F+ school

Fuck school. No, not literally, but if that's your thing, far be it for me to stop you. I'm talking about the education system we have created to support the economy. An army of 9-5 zombies believing that hard work equals money. And I'm going to tell you why that's bullshit.

Yes, it suits parts of the economy, but only the lower, working classes, which in my mind encompasses everyone who has a manager or someone over them, I think school cripples people's creativity instead of stimulating it. If you want to climb the ladder of life, you'll need to ascend the class system and unlearn a lot of what you learned in school.

I believe true value in society is created by connecting surplus to demand, and not once is this ever mentioned in school: the entrepreneurial mindset, if you will. Instead, we're taught a mindset of lack, that we need to work endlessly and tirelessly to prove our worth. This is not true. You cannot make 7 figures in a 9-5. It isn't simply more time for more money. At some point, you run out of time. You need to change the game. There's no use trying to find the next level, because for most of us, there quite simply isn't one, and highly paid C-level execs, which are at the top of the corporate ladder, are so overwhelmed by back to back meetings that they have no time to have an actual life, or spend their hard-earned cash. I don't know about you, reader, but no amount of money can make me give up time. Time is life, and you only get so much of it. Money is limitless. There's no pie - no limited amount of money that can be shared. Every single person out there can be a millionaire, billionaire, or any other arbitrary monetary value.
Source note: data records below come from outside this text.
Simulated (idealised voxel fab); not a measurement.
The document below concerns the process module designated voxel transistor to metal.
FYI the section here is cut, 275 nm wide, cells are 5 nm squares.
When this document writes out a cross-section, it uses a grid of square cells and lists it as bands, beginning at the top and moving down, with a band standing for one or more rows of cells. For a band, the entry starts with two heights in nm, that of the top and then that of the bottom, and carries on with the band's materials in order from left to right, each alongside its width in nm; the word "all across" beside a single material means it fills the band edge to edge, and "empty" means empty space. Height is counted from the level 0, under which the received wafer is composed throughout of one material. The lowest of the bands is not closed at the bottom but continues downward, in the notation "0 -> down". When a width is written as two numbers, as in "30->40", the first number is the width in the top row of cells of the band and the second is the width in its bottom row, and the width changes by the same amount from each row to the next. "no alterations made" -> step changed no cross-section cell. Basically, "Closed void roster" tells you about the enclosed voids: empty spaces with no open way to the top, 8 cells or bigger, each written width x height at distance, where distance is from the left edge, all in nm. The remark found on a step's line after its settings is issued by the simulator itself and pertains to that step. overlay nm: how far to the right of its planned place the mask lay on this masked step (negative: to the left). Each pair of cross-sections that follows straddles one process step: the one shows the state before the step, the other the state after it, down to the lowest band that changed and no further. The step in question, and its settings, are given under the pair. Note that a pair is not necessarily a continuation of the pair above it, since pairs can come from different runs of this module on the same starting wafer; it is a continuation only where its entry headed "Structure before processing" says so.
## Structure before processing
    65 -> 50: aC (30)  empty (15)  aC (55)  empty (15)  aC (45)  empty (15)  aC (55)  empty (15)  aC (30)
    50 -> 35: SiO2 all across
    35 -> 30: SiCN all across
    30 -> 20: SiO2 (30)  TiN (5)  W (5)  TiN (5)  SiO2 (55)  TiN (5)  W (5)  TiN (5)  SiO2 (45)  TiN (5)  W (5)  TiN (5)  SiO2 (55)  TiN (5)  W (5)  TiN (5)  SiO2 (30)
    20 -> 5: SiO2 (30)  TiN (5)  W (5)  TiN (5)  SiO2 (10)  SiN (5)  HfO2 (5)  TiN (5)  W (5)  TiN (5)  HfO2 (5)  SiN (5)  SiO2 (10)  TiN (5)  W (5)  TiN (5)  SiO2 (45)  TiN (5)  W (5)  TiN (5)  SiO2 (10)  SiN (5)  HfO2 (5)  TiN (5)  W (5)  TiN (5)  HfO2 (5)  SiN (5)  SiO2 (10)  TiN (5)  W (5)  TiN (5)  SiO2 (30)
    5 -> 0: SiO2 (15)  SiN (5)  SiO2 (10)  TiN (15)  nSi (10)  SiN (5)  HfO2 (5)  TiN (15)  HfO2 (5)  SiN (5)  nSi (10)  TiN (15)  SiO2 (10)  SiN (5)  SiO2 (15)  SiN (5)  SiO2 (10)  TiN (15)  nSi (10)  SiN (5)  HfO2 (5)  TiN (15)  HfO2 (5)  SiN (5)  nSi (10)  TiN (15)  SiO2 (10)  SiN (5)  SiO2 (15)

I can only surmise that what comes out of the school system aren't well rounded, lucid thinking individuals capable of autonomy, but vessels with extinguished creativity conditioned to fit into a fundamentally broken belief system glorifying hard work, dedication and compliance, over independent thinking, creative problem solving, and an abundance mindset.

I think people leaving school are taught to hate the rich, imparted with the notion that they are taking from them, and that the poor are being abused, but these same individuals buy high priced items from fortune 100 companies, without giving a dime to the poor, it's always someone else's problem, in their mind.

There's certainly corrupt fortune 100 companies, leaders, CEOs, but their positions are not inherently evil, it's just once you can no longer choose which people you show yourself and your actions to, the worst usually dominates, because the majority of the population share this mindset of lack. And yes, some are just greedy too, that's a thing, some people suck.

People perceive a pie; a limited number of possibilities. A finite amount of money. They need to work for it, and they think the rich take it from them, and so they demand higher income taxes. This Robin Hood methodology is drummed into us from an early age. "The rich take from us, and we need to take back from them", so they say.

But they drastically fail to see that true value is created, not taken, there's an unlimited pie, even within the same sector, everyone's potential to achieve financial independence is completely unaffected by others' desires or actions towards their own goals. There is unlimited wealth! If you do not see this, you are creating your own imposition, and lack will dominate your life!

Income tax is hilarious anyway. People who vote for it, pay the most, while company shareholders that create the actual value in the markets simply set up shell corporations in low or no tax territories and license out intellectual property to UK based limited corporations, allowing them to channel 100% of the profits, without paying tax. You voting for greater income tax won't affect "rich people" that don't draw their income from paychecks. You'll just fuck yourself over if you decide to climb the useless corporate ladder to that level.

Or, smaller companies will pay their employees, shareholders and directors (of which one person can be all three) with a combination of salary up to the tax threshold and dividends up to their respective threshold, also paying zero or negligible tax, excepting NI.

So, attempting to tax the rich is only to the detriment of those individuals lacking the exact creative problem solving that would let them create a more profitable strategy, the same individuals from whom this trait was mercilessly extracted by a school system that's unfit for purpose in a progressive modern society.